Lance General Public FAQ About The Merger

July 22, 2010

ABOUT THE MERGER

Why did Lance decide to merge (with appropriate approvals) with Snyder’s of Hanover?
The proposed merger will create a stronger snack food company in a very competitive snack food industry that can better grow its brands, better serve its customers and expand the distribution of our salty and bakery snacks to consumers across the country all while continuing to deliver value to shareholders.

What will be the name of the combined company?
Pending the appropriate regulatory and shareholder review and approval, the name of the proposed company will be Snyder’s-Lance, Inc.

Where will the headquarters be located?
The new company will have corporate offices in Charlotte, North Carolina (Lance’s headquarters) with certain key leaders and functions continuing to be headquartered in Hanover, PA (Snyder’s headquarters).

What about the existing facilities where Snyder’s products are made? Will these remain open following the closing of the merger?
Our ultimate goal with the proposed merger is to create a stronger snack food company with a broad offering of snack food products consumers want made by a customer-focused company. We hope to take advantage of the existing Snyder’s and Lance facilities and their locations to leverage capacity and to improve access and service to our retail partners and ultimately, our loyal consumers.

When will the merger take effect?
Pending regulatory and shareholder approval, we hope to finalize the deal in the fall.

ABOUT LANCE AND SNYDER’S BRANDS

What other brands does Snyder’s make?
Snyder’s of Hanover is best known for the company’s iconic pretzel brand which is the U.S. leader in pretzels. Other brands in the Snyder’s family include Grande®, Jays®, O-Ke-Doke®, Krunchers!® and EatSmart® Naturals.

Will you be phasing out any products or brands made by Lance?
Our plan is for the combined company to have a well-established portfolio of snack food brands that includes the iconic Snyder’s pretzels, iconic Lance sandwich crackers as well as Cape Cod®, Grande®, Tom’s®, Jays®, O-Ke-Doke®, Stella D’oro®, Krunchers!®, Archway®, EatSmart® Naturals and Lance Private Brands. Products will include pretzels, sandwich crackers, potato chips, popcorn, crackers, tortilla chips, cookies, sugar wafers, nuts and seeds, among others.
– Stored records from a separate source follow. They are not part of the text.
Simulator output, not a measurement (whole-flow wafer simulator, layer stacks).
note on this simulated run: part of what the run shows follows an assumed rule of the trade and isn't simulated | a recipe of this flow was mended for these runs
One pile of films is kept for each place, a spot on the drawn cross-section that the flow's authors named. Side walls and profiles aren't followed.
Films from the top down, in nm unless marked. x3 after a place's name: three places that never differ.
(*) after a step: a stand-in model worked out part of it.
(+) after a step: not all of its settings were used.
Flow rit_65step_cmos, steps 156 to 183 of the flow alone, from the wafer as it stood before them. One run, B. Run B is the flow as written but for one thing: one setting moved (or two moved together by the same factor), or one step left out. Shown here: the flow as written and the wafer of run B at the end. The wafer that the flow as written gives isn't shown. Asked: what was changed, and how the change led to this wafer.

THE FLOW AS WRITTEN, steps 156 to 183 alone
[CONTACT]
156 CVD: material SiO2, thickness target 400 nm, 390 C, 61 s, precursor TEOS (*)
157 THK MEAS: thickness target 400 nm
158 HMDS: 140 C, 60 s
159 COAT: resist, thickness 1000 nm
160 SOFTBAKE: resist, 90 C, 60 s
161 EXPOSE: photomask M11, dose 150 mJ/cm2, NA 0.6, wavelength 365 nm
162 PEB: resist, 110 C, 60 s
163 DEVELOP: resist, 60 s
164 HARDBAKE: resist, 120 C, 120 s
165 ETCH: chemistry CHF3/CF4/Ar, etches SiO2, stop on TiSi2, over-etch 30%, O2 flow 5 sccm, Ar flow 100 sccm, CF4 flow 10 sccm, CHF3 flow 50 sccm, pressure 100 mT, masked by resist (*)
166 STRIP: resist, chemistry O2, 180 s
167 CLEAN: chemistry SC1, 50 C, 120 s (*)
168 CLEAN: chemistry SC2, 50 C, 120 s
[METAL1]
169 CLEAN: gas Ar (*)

Will I still be able to find my favorite Lance products on store shelves?
Yes. There are no planned changes with the current products available at the retailers who carry Lance products.

 

Important Information for Investors and Stockholders
This memorandum relates to a proposed merger between the Company and Snyder’s that will become the subject of a registration statement, which will include a joint proxy statement/prospectus, to be filed by the Company with the SEC. This memorandum is not a substitute for the joint proxy statement/prospectus that Lance will file with the SEC or any other document that the Company may file with the SEC or the Company or Snyder’s may send to its stockholders in connection with the proposed merger. INVESTORS AND SECURITY HOLDERS ARE URGED TO READ THE JOINT PROXY STATEMENT/PROSPECTUS AND ALL OTHER RELEVANT DOCUMENTS THAT MAY BE FILED WITH THE SEC OR SENT TO SHAREHOLDERS, INCLUDING THE DEFINITIVE JOINT PROXY STATEMENT/PROSPECTUS THAT WILL BE PART OF THE REGISTRATION STATEMENT ON FORM S-4, AS THEY BECOME AVAILABLE BECAUSE THEY WILL CONTAIN IMPORTANT INFORMATION ABOUT THE PROPOSED MERGER. All documents, when filed, will be available in the case of the Company, free of charge at the SEC’s website (www.sec.gov) or by directing a request to the Company through Dee Noon, Assistant to the CFO, at 704-556-5727 and, in the case of Snyder’s, by directing a request to John Bartman, Vice President of Human Resources, at 717-632-4477.

Participants in the Solicitation
Snyder’s, the Company and their respective directors and executive officers may be deemed under the rules of the SEC to be participants in the solicitation of proxies from the stockholders of the Company. A list of the names of those directors and executive officers and descriptions of their interests in the Company and Snyder’s will be contained in the joint proxy statement/prospectus which will be filed by the Company with the SEC. Stockholders may obtain additional information about the interests of the directors and executive officers in the proposed transaction by reading the joint proxy statement/prospectus when it becomes available.